S = 2x , a decidedly closed-form expression.

That’s the value of expressing something in closed-form. Now you don’t even need a calculator to know what the sum is.

The problem is, not every expression has a closed-form equivalent. For example, Galois theory states that unlike quadratic polynomials, fifth (or higher) degree polynomials (that is, quintic, sextic, septic, octic, etc.) have no general closed-form solutions.

That is, we have general formula to find the roots of quadratic polynomials (above), we have the formula for third degree (cubic) polynomials, and we have the formula for fourth degree (quartic) polynomials. But no such thing exists for fifth degree and beyond. So what can we do?

This is where numerical methods come in. Essentially, instead of trying to find the exact solution, numerical methods give us a way to approximate the answer until we’re close enough. As a very simple example, consider the infinite sum we just discussed. How far do you think we have to go to get a result that’s very close to the exact result? Not very far.

Approximating the infinite sum

So, there it is, a post about closed-form solutions. Phew. I think I spent way more time crafting the LaTex expression than I did writing the post!

Learning Machine Learning – Intro & Roadmap

(Last revision: 2014-09-30. Added Foundation Courses section.)

I’ve been having lots of fun with Machine Learning lately. It all started with taking Andrew Ng’s excellent Coursera Machine Learning course. Andrew is a fantastic instructor, with a knack for conveying complex concepts while not getting you bogged in not-yet-relevant details that’d take away from your getting the big picture.

While taking the course, I’ve been creating a lot of draft posts, mostly about digging deeper into topics on which I’m still shaky. Most of the times, this is because of the math involved. Machine Learning requires a lot of math, and it’s on a level that’s way, way deeper than the math you’ll ever see in the CFA curriculum.

(That said, if you’re a CFA candidate or charterholder, don’t let this discourage you! The math you encounter in the CFA curriculum serves as excellent foundation to the math you’ll see in Machine Learning. Here’s a quote from the Preface of Applied Predictive Modeling book: 

For this text, the reader should have some knowledge of basic statistics, including variance, correlation, simple linear regression, and basic hypothesis testing (e.g.: p-values and test statistics).

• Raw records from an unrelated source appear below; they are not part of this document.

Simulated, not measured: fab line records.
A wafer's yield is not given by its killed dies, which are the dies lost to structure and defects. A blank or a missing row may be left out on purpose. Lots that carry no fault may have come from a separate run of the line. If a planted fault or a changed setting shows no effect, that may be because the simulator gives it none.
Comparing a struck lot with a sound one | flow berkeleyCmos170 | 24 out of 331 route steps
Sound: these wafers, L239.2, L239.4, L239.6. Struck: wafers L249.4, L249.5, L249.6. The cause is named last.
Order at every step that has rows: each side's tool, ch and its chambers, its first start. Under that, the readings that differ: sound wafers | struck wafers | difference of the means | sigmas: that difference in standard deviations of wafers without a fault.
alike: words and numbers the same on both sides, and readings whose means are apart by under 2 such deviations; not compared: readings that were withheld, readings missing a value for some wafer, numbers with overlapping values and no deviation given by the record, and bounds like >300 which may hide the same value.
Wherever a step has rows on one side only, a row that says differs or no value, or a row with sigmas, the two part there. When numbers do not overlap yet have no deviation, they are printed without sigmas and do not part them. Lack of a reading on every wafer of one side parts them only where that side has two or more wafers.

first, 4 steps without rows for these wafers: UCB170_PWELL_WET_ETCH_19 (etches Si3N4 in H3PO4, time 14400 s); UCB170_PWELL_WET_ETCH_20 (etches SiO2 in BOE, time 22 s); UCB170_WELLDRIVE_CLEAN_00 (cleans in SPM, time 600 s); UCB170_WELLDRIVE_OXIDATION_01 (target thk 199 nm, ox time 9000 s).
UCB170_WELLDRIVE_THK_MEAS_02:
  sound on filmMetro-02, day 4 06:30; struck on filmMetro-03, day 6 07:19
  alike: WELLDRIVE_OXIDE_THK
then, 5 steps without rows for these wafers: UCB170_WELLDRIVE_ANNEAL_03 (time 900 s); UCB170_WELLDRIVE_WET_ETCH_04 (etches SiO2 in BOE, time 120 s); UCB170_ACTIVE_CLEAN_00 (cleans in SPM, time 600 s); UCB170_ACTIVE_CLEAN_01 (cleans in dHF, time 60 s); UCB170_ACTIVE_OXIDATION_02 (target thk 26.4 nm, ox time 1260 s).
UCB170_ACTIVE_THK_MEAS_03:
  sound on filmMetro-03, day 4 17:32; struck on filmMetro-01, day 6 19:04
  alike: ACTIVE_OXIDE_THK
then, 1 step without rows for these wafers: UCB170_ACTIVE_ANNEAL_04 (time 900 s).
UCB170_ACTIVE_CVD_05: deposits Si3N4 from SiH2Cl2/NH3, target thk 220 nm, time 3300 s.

That’s level 2 all over again, folks! 🙂 )

As part of my learning process, I’d like to create a collection of posts about Machine Learning, with the hope that the process will strengthen my own understanding, and maybe (who knows!) even help someone who’s interested in the topic, but lacking the mathematical tools and a good roadmap to follow to get better at this (i.e.: just like where I am today).


  1. Take Andrew Ng’s Machine Learning Course. (DONE)
  2. Go through Applied Predictive Modeling book, and pick up R language in the process. (ONGOING)
  3. (To be determined)

Math Basics


Foundation Courses

  • Probabilistic Systems Analysis and Applied Probability. I wish there were something like this when I was still in school/university back then (yes, that was a long time ago). This is an excellent course that you can take at your own pace, and it’s as good as it gets, complete with quizzes, practice problems, and solutions.

Machine Learning Courses

Machine Learning Books

  • Applied Predictive Modeling. I’m currently reading this book. I bought it because it’s (1) an introductory and (2) a very hands-on book (at least the reviews say so).
  • An Introduction to Statistical Learning: 103. A book with equally glowing reviews in Amazon. I picked Applied Predictive Modeling first because (again, from the reviews) it provides a more complete coverage of the entire process.
  • The Elements of Statistical Learning. Available in its entirety in PDF. The math is a bit too advanced for me though. There are just a bit too many foreign words for me to be distracting. I can persevere and look the words up one by one, but I suspect I’d have a more productive time with a gentler book (hence my choice to go with the Applied Predictive Modeling book).
  • Pattern Recognition and Machine Learning. Another book of which many people speak very highly. I did not pick this book because it’s not available in soft copy (unlike the AML book, which has a Kindle version that’s supposedly an exact replica of the printed book), and most importantly, I get the sense that it’s more advanced than the AML book.
  • (To be updated)

2014: The Year of Being Gentle To Yourself

How many of you even remember what your 2013 resolutions were?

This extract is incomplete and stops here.